INSPIRED by The Skibbereen Eagle’s celebrated talent for keeping an eye on things international, this week we turn our attention to the Israeli elections. In fact, we nail our colours to the mast. We’re rooting for Isaac Herzog, the chap who leads a coalition of centre-left parties called the Zionist Union (pity about the name), which is performing very well in the polls.

Isaac Herzog is the grandson of Yitzhak Halevi Herzog, onetime Chief Rabbi of Ireland, who went to school in Dublin and became a fluent Irish speaker. During the War of Independence, the British labelled granddad Herzog the ‘Sinn Féin Rabbi’ due to his support for the Republican cause and his close friendship with Eamon de Valera. And that’s good enough for us. Like grandfather like grandson (hopefully); and, in response, The Skibbereen Eagle confers the title of honorary Irishman on Isaac!

After all, an Israeli government led by a prime minister of good Irish stock would be preferable to the villainous, morally-corrupt and internationally-despised regime currently under the command of Mr Benjamin (‘Bibi’) Netanyahu.

Leaving aside for the moment – if that’s possible – the horrific and almost indescribable wickedness of Netanyahu’s armed forces in Gaza – the atrocities and violation of all morality, as well as the endless seizure and colonisation of Palestinian lands – it is a fact that Netanyahu has done more to damage Israel’s reputation than any other politician in that country’s blood-soaked history.

Never-never land

Even Netanyahu’s American chums have had enough. His unprecedented hijacking of the US Congress, where he delivered a speech tailored to the forthcoming Israeli election, was bad enough. It was his arrogant advice to Obama on how to implement US foreign policy that infuriated the President. Within hours, America’s National Security Council described Netanyahu’s comments as ‘utterly divorced from reality’.

To make matters worse, his buffoonery at the ‘Je Suis Charlie’ rally in Paris marked Netanyahu as someone best avoided in polite society. Intent on cadging votes back in Israel by pretending to be a big shot in Europe, he danced into the sombre front row of world leaders, waving to the crowd ‘like an Olympic champion rather than a grieving head of state’.

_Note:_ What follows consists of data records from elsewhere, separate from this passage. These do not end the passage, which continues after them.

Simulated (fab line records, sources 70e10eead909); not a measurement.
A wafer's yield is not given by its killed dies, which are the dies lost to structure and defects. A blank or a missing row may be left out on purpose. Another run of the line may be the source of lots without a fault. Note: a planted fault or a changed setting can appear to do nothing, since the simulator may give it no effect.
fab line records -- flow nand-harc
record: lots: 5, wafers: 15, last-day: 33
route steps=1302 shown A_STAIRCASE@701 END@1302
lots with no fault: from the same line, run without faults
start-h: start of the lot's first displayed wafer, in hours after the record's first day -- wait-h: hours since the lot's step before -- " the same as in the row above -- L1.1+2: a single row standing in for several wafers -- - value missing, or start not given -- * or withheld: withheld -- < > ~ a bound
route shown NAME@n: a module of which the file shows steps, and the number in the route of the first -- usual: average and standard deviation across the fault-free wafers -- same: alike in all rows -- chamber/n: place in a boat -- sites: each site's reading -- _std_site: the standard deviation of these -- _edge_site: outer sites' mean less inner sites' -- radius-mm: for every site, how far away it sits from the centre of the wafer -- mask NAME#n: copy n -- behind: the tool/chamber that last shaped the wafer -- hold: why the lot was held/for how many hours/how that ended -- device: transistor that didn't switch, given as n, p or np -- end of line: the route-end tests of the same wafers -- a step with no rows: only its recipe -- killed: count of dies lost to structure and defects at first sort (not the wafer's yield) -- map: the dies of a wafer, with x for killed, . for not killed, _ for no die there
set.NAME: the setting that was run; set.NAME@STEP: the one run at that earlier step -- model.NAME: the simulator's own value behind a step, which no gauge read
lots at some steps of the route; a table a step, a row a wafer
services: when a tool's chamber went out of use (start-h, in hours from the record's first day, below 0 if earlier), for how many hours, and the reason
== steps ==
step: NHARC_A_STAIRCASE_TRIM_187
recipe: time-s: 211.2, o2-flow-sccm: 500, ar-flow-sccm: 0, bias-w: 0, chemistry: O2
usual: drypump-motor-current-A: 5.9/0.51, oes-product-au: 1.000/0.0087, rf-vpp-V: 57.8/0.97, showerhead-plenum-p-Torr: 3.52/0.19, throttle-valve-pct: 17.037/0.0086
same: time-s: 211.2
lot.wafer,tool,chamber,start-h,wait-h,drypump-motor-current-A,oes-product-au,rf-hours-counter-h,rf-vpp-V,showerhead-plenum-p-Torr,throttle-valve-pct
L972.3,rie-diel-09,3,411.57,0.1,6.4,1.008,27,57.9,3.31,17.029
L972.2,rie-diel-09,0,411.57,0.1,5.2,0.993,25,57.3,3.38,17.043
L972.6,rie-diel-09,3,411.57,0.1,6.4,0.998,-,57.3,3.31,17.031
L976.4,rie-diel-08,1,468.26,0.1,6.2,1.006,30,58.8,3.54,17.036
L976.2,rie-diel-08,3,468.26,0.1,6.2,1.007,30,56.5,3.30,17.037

He posed for photographs at the kosher supermarket where four Jewish shoppers were murdered and then, in a stunt that bordered on farce, persuaded the Jewish families of those killed in the supermarket to have their relatives buried in a quasi-state ceremony in Jerusalem.

On the arrival of the coffins in Israel, the families were shocked at being asked to pay £11,500 per grave in the Mount of Olives cemetery. After excruciating haggling, the price was knocked down to £8,400 per plot on the proviso the burial would take place in another location, the Mount of Rest.

The undertakers explained that the going rate for foreigners in the Mount of Rest cemetery was around £15,000 per plot, so the relatives were getting a bargain at £8,400. As the world squirmed at this latest Netanyahu fiasco and at the acute embarrassment the families were suffering, an offer was made to entomb the bodies for free in a multi-storey grave complex.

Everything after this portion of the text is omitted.